The story about British humanitarian Nicholas Winton lands the silver screen, through the biographical drama that had its world premiere at the Toronto International Film Festival and its European premiere at the 2023 London Film Festival.
One Life retraces the true story of Sir Nicholas ‘Nicky’ Winton, a young London broker who during the months preceding the outbreak of the Second World War saved 669 refugee children from certain death. The young Nicholas Winton is played by Johnny Flynn, whilst our trip down memory lane begins with the elderly humanitarian who remembers his past, who is played masterfully by Anthony Hopkins. The film also stars Lena Olin, Romola Garai, Alex Sharp, Jonathan Pryce and Helena Bonham Carter in supporting roles.
The film will inevitably bring back to mind Steven Spielberg’s award-winning film Schindler’s List, about a German industrialist who saved more than a thousand mostly Polish–Jewish refugees from the Holocaust. In One Life the children who are saved are also from Eastern Europe — from what used to be Czechoslovakia — and the reconstruction of the real life events is rendered with utmost grace. What makes the story about the ‘British Schindler’ even more extraordinary is not only connected to his efforts of the years 1938-1939, but what happened fifty years later. During the Eighties, a BBC television programme called That’s Life! shared his incredible story and reconnected him with some of the children he saved.
The British film director James Hawes finds the proper approach in bringing this story to the big screen. His work has ranged across high-end period pieces and prime-time adventure dramas, for networks on both sides of the pond. Hence, he masters a universal grasp in conveying uplifting stories of bygone eras that can still inspire our modern time.
One Life craftily adapts the biography If It’s Not Impossible…The Life of Sir Nicholas Winton written by Barbara Winton, daughter of the humanitarian. She sifted through her father’s papers and talked to family and friends to construct a detailed account of his whole life. Just like the inspiring book, the film uses some of Nicky Winton’s words, to convey the atmosphere of many of his challenging feats. The picture has an exceptional way of exploring the influences on the protagonist’s character, as well as the historical events he was caught up in. The narrative choice of proceeding on two parallel temporal dimensions works effectively. The two distant narrative arcs, fully capture the benevolent nature of the protagonist who experiences his deeds in his youth and his old age as the most natural and unheroic matters, showing us how they are duties we should give for granted.
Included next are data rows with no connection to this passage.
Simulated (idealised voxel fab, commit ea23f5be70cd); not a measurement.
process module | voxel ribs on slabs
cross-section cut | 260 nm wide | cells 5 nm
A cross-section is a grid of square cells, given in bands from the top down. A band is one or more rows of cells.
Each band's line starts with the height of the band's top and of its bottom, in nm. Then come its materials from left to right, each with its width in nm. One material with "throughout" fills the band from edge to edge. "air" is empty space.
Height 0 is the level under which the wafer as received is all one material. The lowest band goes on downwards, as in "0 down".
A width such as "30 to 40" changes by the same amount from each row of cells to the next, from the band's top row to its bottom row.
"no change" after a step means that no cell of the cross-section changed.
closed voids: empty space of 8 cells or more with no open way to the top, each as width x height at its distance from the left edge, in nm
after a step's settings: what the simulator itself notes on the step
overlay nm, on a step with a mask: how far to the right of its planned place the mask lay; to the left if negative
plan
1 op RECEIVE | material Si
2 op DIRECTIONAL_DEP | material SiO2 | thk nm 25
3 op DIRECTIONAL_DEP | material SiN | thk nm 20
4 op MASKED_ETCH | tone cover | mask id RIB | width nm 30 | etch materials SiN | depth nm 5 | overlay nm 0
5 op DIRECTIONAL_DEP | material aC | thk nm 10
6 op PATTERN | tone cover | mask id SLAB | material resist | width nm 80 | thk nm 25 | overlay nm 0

One Life is an epic story of courage and compassion, that bestows an inspirational message of how any human being has the potential to change the world for the better. Still today, the world is experiencing warfare and global conflicts and true stories like the one of Nicky Winton — that are shared through the cinematic medium — come through as aspirational. Stories like these still makes us believe, more than ever, in humanity.